It was the Irish Cup Final we all needed it to be.
Played out against a backdrop of raucous noise and shimmering colour, it was an occasion fiercely contested both on and off the park on an afternoon which was always guaranteed to present a fairytale ending.
As it transpired, it was Glentoran's dreams which came true as Eddie Patterson -- so often cruelly labelled 'the nearly man of football management' for never having being able to deliver a major title during his tenure with yesterday's opponents -- denied his former employers and boyhood favourites a famous Treble and, in doing so, masterminded the Irish Cup's long overdue return to east Belfast.
Coming as it does at the end of a campaign when the Glens generated as many negative headlines as they did positive, the achievement is all the more remarkable when you consider the ordeal Patterson and his players endured when their wages were not forthcoming at various stages of the season.
Look at their joyous celebrations and try to tell them they don't deserve every minute of it.
The scene was set more than an hour before kick-off, when fans on either side started spilling into the stadium to snap up the best vantage points for one of the most eagerly-anticipated showpieces of recent times.
Over the last few years, Irish Cup Finals have lacked a certain something. There's been no spark, no buzz and, as far as television viewers could tell, no spectators.
There were no such concerns yesterday, with Glenmen cramming into both decks of the North Stand as well as providing a more aesthetically pleasing Railway End than the eyesore of a building site which haunted last year's photographs.

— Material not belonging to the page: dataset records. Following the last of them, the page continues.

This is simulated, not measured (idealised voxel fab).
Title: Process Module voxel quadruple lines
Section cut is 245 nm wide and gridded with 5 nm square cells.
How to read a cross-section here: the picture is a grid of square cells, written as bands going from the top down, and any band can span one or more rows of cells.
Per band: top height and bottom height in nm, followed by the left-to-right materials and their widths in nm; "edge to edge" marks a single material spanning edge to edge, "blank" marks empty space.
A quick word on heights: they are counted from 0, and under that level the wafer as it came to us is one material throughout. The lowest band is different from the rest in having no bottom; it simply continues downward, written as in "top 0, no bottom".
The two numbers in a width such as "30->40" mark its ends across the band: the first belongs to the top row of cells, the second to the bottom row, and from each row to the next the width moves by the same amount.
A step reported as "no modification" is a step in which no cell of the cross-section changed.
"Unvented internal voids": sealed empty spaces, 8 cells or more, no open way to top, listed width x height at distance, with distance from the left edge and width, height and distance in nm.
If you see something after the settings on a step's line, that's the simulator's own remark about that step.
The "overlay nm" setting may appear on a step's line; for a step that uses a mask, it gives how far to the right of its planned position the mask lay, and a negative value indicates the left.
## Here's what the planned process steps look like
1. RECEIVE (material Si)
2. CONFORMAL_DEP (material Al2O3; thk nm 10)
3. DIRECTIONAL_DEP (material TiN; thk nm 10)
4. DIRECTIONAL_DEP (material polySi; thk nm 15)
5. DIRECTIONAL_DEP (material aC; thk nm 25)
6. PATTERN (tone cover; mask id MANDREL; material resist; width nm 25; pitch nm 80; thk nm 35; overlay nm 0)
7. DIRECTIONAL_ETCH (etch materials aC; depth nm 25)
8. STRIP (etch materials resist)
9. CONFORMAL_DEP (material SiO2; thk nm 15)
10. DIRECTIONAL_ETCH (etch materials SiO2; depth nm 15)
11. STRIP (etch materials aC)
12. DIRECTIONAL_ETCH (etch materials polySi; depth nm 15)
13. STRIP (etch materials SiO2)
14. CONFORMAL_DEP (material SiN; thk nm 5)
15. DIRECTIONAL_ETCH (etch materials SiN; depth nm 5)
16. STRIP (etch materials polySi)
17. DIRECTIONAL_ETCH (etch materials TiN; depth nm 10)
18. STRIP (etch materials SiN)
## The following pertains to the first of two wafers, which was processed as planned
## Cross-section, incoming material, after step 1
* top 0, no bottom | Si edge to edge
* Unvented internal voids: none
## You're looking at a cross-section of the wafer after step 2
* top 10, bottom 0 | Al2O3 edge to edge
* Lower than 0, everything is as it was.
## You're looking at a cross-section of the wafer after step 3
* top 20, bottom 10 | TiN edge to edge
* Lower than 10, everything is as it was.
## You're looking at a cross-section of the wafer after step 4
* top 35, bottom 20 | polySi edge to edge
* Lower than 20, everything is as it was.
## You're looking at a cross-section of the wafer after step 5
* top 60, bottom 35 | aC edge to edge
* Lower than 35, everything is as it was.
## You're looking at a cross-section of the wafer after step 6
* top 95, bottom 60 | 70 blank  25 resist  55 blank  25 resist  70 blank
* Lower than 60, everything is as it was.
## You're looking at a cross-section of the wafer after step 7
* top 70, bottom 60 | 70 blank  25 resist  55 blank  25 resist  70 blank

Reds supporters, meanwhile, were queued at the turnstiles long before their 1pm opening time and, in addition to snapping up every available ticket for the South Stand, made themselves seen and heard on the Kop, where they unknowingly unveiled their club's brand new home strip emblazoned across a gigantic banner.
Disappointing as it was for the flock concerned and as poor a reflection as it is on an international stadium evidently incapable of coping with the numbers involved, how incredible is it to wake up this morning, reflect on the enormous crowd at the match and consider that there were further hundreds -- thousands, even -- who couldn't get in because tickets were like gold-dust?
Both clubs regularly sold out their allocations and, despite the capacity being increased on more than one occasion, there still wasn't room for everybody who wanted to attend -- a slap in the face to the Irish League's naysayers and motivation for those inside the stadium to justify their places by cranking up the volume to ever greater levels.
Almost in an act of defiance against those who had attempted to hijack a sporting spectacle to make political statements, both sets of fans stood united while roaring their own songbooks into the south Belfast air.
'Dance, dance, wherever you may be ... ' was the Red Army's cry, matched bar for bar by a passionate rendition of 'As I lay on my bed last night, I fell into a dream ... ' by the red, green and black hordes on the other side.
This wasn't just a crowd of locals who'd dashed across a few postcodes to be there.
This was truly an international operation. All week, flights have touched down in Belfast to deliver ex-pats from far and wide and, even in the hours preceding kick-off, the Enterprise train from Dublin brought forth the final cavalcade.
All that was missing was the day's hero. Step forward Andy Waterworth.
If that's to be his last contribution in a Glentoran shirt, then what a way to bow out.